[TriLUG] OT: solar wireless mesh router

OlsonE at aosa.army.mil OlsonE at aosa.army.mil
Tue Jun 12 10:39:07 EDT 2007


....not to mention, I'm sure the FCC will have something to say about
it.

When I go out tonight, I'll see who those boxes belong to. 

-----Original Message-----
From: trilug-bounces at trilug.org [mailto:trilug-bounces at trilug.org] On
Behalf Of Magnus
Sent: Tuesday, June 12, 2007 10:31 AM
To: Triangle Linux Users Group discussion list
Subject: Re: [TriLUG] OT: solar wireless mesh router

OlsonE at aosa.army.mil wrote:
> However, there ARE green boxes on every block, and fiber runs to those

> (I've seen it exposed a few times and had to call it in). That would 
> make it much easier to run fiber from the DSLAM (if that's what it
> is) right to your doorstep.

If those are the green boxes owned by the cable company, there is no
relationship between it and the DSLAM.

That brings up another interesting point.  Our utility poles (in areas
that have them) are cluttered with wires for cable TV, telephone,
sometimes separate lines for internet.  The cable companies have been
making a go of offering the "triple play" but really all of them, even
the phone companies, should have their hands out of the last mile
network.  That should be maintained as a municipal service (with
maintenance likely outsourced), and then any other service can piggyback
off of it.

> I've been thinking ....about things along this line. Even something if

> everyone combined their wifi router, and made a cluster so to speak...
> would be mind boggling. Something along the lines of what the FatPipe 
> systems do.

Except with all of that RF chattering away with very limited spectrum to
share, it's all going to go downhill fast.

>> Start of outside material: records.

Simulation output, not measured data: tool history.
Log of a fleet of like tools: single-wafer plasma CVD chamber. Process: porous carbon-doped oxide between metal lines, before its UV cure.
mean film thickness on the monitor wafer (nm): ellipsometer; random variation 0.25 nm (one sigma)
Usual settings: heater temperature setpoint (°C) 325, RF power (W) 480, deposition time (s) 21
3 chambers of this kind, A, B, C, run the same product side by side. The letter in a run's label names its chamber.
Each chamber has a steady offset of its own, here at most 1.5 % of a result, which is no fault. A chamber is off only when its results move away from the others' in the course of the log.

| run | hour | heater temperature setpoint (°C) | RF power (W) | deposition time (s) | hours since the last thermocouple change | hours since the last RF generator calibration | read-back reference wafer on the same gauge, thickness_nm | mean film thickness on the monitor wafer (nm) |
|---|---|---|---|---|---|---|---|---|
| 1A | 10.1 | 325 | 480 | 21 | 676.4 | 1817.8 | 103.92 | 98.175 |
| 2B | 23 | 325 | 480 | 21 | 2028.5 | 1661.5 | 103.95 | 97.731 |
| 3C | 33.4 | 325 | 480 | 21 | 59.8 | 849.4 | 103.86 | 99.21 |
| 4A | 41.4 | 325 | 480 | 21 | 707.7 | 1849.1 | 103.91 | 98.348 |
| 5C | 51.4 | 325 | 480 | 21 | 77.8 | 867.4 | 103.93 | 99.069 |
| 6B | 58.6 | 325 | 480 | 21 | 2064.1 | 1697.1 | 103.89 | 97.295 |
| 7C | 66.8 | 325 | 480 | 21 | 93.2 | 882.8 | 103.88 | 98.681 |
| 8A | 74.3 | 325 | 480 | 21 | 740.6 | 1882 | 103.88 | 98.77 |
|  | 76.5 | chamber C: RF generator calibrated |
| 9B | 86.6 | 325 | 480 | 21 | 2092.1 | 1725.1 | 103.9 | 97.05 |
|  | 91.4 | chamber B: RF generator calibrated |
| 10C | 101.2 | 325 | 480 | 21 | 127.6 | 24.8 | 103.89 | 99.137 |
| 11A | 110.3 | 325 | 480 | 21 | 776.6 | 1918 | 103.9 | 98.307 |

Additionally, you're going to have incredible latency to get from one
end of the network to the other (likely exceeding maximum hop counts)
and actually a very small amount of bandwidth shared between many
people.  54Mbps sounds like a lot until you consider 1000 people sharing
it.

You're either going to need a very scalable hub & spoke topology
(WiMax?) or a proven ring topology (FDDI? SONET?)  I'm inclined to
suggest the latter would be more appropriate inside of city limits, with
the former preferred for rural users.